5 Days in the life of ANIMAL

MONDAY: Day Four in the tunnels. The health and safety officers, shoring around us, say they won't take an active role in the eviction; their job is to make the tunnels safe for the bailiffs. However, once they've removed our door they leap at us and wrestle off our lock-on clips. John is led away but I've got a spare clip. I tie it around my wrist with the cord from my cardigan hood and lock on, clipping it around a bar at the bottom of a length of drain pipe sunk into concrete. It takes five hours to chip me out. At 2am I emerge, stand up for the first time in over 100 hours and am arrested for obstructing the sheriff.

Once released from Exeter police station I head for the campaign office. It's packed with sleeping bodies and is under police surveillance. Someone tells me that back at Fairmile a candlelight vigil for the tunnellers is being disrupted by threats of arrest. Also the Sun, the News of the World and the Mirror want to buy my story!

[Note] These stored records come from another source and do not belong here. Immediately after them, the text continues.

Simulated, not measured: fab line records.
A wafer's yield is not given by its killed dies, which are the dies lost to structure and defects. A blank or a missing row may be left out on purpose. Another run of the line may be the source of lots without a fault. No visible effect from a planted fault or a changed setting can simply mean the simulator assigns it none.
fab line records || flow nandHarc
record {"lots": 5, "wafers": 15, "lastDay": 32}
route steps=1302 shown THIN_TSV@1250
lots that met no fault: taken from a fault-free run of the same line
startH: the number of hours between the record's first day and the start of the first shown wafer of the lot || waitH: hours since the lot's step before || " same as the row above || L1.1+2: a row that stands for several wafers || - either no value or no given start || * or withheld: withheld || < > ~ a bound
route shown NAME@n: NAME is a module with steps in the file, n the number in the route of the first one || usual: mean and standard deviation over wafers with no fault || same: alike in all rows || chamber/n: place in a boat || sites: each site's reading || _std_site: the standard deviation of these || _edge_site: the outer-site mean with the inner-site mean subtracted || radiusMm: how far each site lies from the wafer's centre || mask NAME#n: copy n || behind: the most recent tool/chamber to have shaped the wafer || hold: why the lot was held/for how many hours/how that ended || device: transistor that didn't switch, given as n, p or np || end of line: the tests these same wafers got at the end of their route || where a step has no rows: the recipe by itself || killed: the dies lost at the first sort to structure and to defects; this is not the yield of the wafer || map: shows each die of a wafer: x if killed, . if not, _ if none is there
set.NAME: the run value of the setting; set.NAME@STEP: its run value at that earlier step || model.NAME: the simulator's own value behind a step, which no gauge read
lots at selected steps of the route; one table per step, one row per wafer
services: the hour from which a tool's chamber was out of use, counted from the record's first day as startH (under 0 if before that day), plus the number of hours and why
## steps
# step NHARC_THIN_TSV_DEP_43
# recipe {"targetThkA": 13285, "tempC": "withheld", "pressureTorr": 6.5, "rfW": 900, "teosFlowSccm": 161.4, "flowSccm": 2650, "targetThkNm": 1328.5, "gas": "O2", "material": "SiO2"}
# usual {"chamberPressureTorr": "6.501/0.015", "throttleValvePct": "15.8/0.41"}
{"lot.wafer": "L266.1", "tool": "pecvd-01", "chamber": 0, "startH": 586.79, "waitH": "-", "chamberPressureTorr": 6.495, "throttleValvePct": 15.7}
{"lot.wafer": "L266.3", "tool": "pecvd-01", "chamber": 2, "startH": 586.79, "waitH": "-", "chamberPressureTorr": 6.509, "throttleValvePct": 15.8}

TUESDAY: Lovelee calls a press conference. Jenny and Sarah help me finish my press statement. I speak about the Design, Build, Finance and Operate (DBFO) scheme. The proposed Honiton to Exeter route is the first to be financed this way. Private consortia buy the contract to build. The government repays them after 30 years at a rate per vehicle (shadow tolling). The consortia (in this case Connect, which includes Balfour Beatty, involved in the Pergau dam, and other multinationals with dubious environmental records) therefore have a vested interest in extending the road corridor, resulting in increased congestion, pollution and road accidents.

I repeat the demands that we issued from the tunnel: all documentation to be made public and work suspended pending a public inquiry with reference to DBFOs (the last inquiry was held before the funding was changed to this system); possible infringements of the 1765 Enclosures Act, concerning hedgerows, to be investigated; the breaching of the 1992 Badger Protection Act to be publicly admitted by the Highways Agency, the Connect Consortium and Trevor Coleman (the Under Sheriff of Devon in charge of evictions). Back at the office, I do a phone interview with the Big Issue. My parents ring. They've got the press camped on the doorstep.

There's a big vigil in London and activists have occupied a crane by Big Ben with a banner reading "Privatising Vandalism. No A30. We Love You Fairmile." Clive, landlord of the Masons, opens up specially and there's free drinks all round. I have to leave early when I start tripping from sleep deprivation.

WEDNESDAY: Everyone arrested is bailed but must stay 1km from the proposed route. This condition is an erosion of freedom of movement and was unheard of before similar conditions were imposed at Newbury. Jenny, Sarah, Emma, Inverness John, Norman, Rory, Sandy and Tamilyn have determined to make it unworkable. Last night, in protest, they went to Fairmile and informed the police they were breaking bail. Sandy and Tamilyn are rebailed with even stricter conditions: daily signing at the police station and a 10pm- 8am curfew. The others are remanded. Jenny, Sarah, Emma and John are on hunger strike.

Hardly any of the papers mention DBFOs. The road system is being privatised, the implications are terrible! Why is no one interested?

There's a cave-in at the tunnel, in the chamber where I'd been. I explain the cause to the others. The HSOs, who had been worried about my blood circulation, hadn't shored up and cut some of our shoring, to speed things up.

Communications between the tunnel and protesters above ground were severed last Saturday. Coleman said he will allow us contact only to talk them out. He would supervise the conversation and we would be limited to approved topics.

THURSDAY: Dave, Swampy and Ian are out. I haven't seen them because I left to do a chat-show. On TV they look well after a week underground. The tunnels are evicted, the trees cut down, but the campaign continues. Jenny, Sarah, Emma and John are still on hunger strike. By the time you read this they'll have been without food for four days. But the spirit of protest remains strong. The direct action movement is growing and evolving. So long as the need remains, there will always be people ready to stand up against vandalisation of the earth for profit.

FRIDAY: My 17th birthday. Time to relax.